World History 1 228 - 14.3.1 Islam and the Mongols

While the lands of the Eurasian Steppe were always a place of great religious heterogeneity, Islam was the faith of most of the people living there. Except in the Slavic areas of the Golden Horde, the lands west of the Volga River, the endorsement of the ruling Mongol elite added to the attractions of Islam, leading the majority of the population to convert. The other faiths were relegated to small, scattered communities (Figure 14.11).

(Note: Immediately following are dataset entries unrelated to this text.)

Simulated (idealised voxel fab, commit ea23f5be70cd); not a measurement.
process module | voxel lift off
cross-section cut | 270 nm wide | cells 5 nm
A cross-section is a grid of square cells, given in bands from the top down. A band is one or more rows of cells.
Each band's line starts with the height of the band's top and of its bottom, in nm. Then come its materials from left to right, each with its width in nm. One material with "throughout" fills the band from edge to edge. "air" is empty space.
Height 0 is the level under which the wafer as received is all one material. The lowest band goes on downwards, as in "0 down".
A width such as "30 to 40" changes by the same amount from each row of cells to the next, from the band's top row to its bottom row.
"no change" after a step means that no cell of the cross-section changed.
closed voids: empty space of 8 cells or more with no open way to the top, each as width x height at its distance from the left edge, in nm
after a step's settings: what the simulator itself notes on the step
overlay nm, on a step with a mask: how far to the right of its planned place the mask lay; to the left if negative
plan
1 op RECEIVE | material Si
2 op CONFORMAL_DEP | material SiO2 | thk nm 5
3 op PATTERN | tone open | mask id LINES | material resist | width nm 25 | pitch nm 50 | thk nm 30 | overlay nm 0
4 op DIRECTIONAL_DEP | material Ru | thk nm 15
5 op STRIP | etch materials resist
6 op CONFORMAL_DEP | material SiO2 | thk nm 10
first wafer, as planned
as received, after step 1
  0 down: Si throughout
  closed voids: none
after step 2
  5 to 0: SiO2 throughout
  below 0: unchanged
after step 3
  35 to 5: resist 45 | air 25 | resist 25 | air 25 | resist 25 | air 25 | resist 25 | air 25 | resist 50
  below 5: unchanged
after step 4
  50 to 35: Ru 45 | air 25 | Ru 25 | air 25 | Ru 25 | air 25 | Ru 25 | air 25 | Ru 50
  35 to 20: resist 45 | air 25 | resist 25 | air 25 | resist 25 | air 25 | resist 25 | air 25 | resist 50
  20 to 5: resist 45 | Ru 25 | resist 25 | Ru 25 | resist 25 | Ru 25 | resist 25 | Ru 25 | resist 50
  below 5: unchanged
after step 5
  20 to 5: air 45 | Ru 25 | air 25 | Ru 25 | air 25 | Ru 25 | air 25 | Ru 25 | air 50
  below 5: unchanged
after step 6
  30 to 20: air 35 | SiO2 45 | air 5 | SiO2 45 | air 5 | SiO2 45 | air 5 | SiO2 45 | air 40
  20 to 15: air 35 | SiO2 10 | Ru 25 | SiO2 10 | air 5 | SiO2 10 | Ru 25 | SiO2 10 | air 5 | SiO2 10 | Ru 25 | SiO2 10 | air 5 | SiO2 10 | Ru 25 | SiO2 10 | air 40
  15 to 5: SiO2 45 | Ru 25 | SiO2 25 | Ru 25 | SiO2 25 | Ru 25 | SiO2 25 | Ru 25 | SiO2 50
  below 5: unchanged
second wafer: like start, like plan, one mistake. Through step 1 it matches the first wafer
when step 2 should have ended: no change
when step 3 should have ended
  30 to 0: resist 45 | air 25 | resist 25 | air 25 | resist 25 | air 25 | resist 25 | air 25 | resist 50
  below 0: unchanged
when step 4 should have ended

A map is shown, land highlighted in beige and water in blue. Wavy blue lines indicating rivers are shown throughout the map. In the northwest, the Black Sea, the Dardanelles, the Sea of Marmara, and the Bosporus are labelled. In the west, the Red Sea, the Dead Sea, the Persian Gulf (Arabian Gulf) the Gulf of Oman, and the Gulf of Aden are labelled. In the south, the Arabian Sea, the Laccadive Sea, and the Bay of Bengal are labelled. The Ural Mountains are labeled in the north and the Himalayas are labelled in the south, north of an area labelled the “Delhi Sultanate.” The Caucasus Mountains are labelled between the Caspian Sea and the Black Sea. A large area in the north of the map is highlighted yellow and labelled “Khanate of the Golden Horde.” In the northwest of this area, these cities are labelled: Kiev, Moscow, and Vladimir. Outside of this area in the north the city of Novgorod is labelled. A green highlighted area sits south of the orange area and to the east. The western side is labelled “Il-Khanate” and the eastern side is labelled “Chagatai Khanate.” In the west, these cities are labelled: Tabriz, Maragheh, and Baghdad. Southwest of the Black Sea an area is labelled “Seljuk Turks” and the city of Constantinople is labelled in the north of this area. The city of Jerusalem is labelled north of the Dead Sea.
Figure 14.11 This map shows the western Mongol Empire after its final fragmentation into four parts, which included the Great Khanate of the Yuan in China (not depicted here). The areas west of the Volga River, populated largely by Orthodox Christians, were the only ones that did not see the majority convert to Islam, and they remain so to this day. (attribution: Copyright Rice University, OpenStax, under CC BY 4.0 license)

By spreading throughout much of western and southern Asia over the centuries since its founding, Islam had often influenced—and been influenced by—local cultures. This exchange could lead to the formation of unique sects of the faith. One such set of beliefs was Sufism, a strain of Islam that emphasized asceticism and meditation as the path to a level of divine understanding that brought a rapturous feeling of love for God. Sufism played an important role in the Islamification of the Mongols and other peoples of the Inner Asian Steppe. While Sufis often sought to live lives of spiritual and moral perfection, their ultimate belief was that God was best worshipped through deep thought and reflection. Living a life strictly adhering to Quranic law was not an end in itself but a means to remove distractions so that the intense contemplation necessary to know God at the level they sought could occur.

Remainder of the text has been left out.